Juraj Slafkovsky had two goals, Patrik Laine had a goal and an assist, and Lane Hutson had two assists for the Canadiens (31-27-7), who have lost three of their last four (1-1-2). Dobes had 30 saves.
“It’s tough. We needed this win ...,” Slafkovsky said. “We were right there and just lost it in the end. I don’t even know what to say.”
Montour made it 1-0 at 4:54 of the first period. Dobes tried to rim the puck around the glass from behind the net, but Eberle jumped and cut off the clearing attempt. He then fed Montour at the top of the right circle, who snapped it past Dobes’ blocker.
“It’s just shooting the puck, really,” Montour said of scoring five goals in two games against the Canadiens this season. “Guys are finding me in the right areas, and [we have good] netfront. It’s nice to see a couple go through.”
Tolvanen pushed it to 2-0 with a wrist shot over Dobes’ right pad at 4:47 of the second period after Eberle won a race to a loose puck on the half wall and tipped it out to Tolvanen in the right circle.

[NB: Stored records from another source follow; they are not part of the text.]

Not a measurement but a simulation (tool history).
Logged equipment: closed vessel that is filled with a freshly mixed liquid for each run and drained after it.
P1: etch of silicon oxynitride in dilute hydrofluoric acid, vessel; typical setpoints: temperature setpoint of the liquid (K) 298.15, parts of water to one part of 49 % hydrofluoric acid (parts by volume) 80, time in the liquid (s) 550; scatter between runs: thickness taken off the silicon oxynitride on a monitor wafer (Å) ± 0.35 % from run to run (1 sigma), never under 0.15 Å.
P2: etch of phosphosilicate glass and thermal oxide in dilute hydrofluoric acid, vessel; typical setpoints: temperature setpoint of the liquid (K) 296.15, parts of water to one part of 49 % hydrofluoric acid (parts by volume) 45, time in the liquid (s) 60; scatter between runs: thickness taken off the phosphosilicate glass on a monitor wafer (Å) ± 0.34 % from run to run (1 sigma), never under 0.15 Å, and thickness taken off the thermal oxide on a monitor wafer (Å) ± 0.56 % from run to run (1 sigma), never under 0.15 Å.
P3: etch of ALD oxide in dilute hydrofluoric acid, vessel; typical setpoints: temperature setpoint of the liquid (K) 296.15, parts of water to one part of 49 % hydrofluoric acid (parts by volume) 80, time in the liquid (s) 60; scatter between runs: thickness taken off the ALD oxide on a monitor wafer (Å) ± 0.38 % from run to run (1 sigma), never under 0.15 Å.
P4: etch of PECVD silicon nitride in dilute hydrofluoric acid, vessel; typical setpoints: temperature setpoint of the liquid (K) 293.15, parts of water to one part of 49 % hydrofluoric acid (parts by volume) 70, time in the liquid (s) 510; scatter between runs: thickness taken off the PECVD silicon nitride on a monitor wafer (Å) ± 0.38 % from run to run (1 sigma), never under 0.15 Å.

Laine, who missed Montreal’s previous two games with the flu, cut the lead to 2-1 with a power-play goal at 7:11 of the second, one-timing Nick Suzuki's pass over Daccord’s right shoulder from the left circle.
“I knew I was going to play since yesterday, so no last-minute decision,” Laine said. “Without 'Dobey', I think we should have earned zero points with the game we played. It was a little better in the second, but I think the first and third was… if you play like that, you can’t win.”